Emerson’s deletion of student rights from its handbook places the university at the vanguard of a larger, nation-wide campaign that neither began nor will likely end there. Lawyers specializing in advising colleges — including campus “general counsel,” who are reflexively more concerned with minimizing the schools’ legal liability than in protecting students’ rights — have been recommending for several years now that the once-ubiquitous listings of students’ rights be either modified or, worse, eliminated altogether. The main reason for this backlash is that courts in several states have suggested that schools must honor the promises of fairness and freedom they make to students in those handbooks.
Here in Massachusetts, in the 1999 case of Schaer v. Brandeis, in which a student sued the university, the Supreme Judicial Court based its ruling on a stated assumption that the guarantee of fair disciplinary hearings, found in the student handbook, could constitute an enforceable legal contract. (The student lost the case anyway, because the court concluded that Brandeis had provided him with a hearing that, in fact, lived up to the promise made in the handbook.)
Frightened by the thought of courts interpreting their handbooks as contracts, schools have started to make an end-run around the handbooks’ becoming legally binding. According to the Foundation for Individual Rights in Education — a nonpartisan organization that advocates for academic freedom and due process on campus [Ed. Note: and on which Silverglate serves as chair.] — no other schools have taken the radical step of Emerson’s administrators, though some have started down that road.
First, for instance, schools have started to explain that the rights are not contracts and are unenforceable; then they reserve the right to change the handbook language altogether. The University of New England in Biddeford, Maine, informs students that the school “reserves the right to change the policies, procedures, rules, regulations, and information in this handbook at any time.” Similarly, Creighton University, in Omaha, Nebraska, lists students’ rights but renders them meaningless by explaining that the school can “deviate from this handbook at any time.”

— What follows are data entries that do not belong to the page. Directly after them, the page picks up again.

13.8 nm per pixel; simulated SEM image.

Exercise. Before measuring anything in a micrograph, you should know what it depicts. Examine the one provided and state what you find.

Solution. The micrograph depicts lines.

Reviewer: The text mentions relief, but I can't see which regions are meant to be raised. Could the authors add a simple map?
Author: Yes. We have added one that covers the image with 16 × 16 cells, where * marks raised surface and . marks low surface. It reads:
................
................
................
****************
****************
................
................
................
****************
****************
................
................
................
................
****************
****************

That schools have relied on this ploy is unsurprising. As a result of Schaer and similar court opinions around the country, campus administrators panicked over the possibility that words — and rights — were suddenly going to have real meaning in campus life. But lawyers and administrators, ever creative at figuring out how to avoid having to deliver on what one promises, started to backtrack.
Giving rights real meaning is what America used to stand for not too many years ago but this incident serves as an apt metaphor for the war this generation of politicians is waging on children and teens. This is not so much about liability as it is about inalienable responsibilities of American citizens to ensure that the promise of human rights and fair play in our form of government is not an empty sham.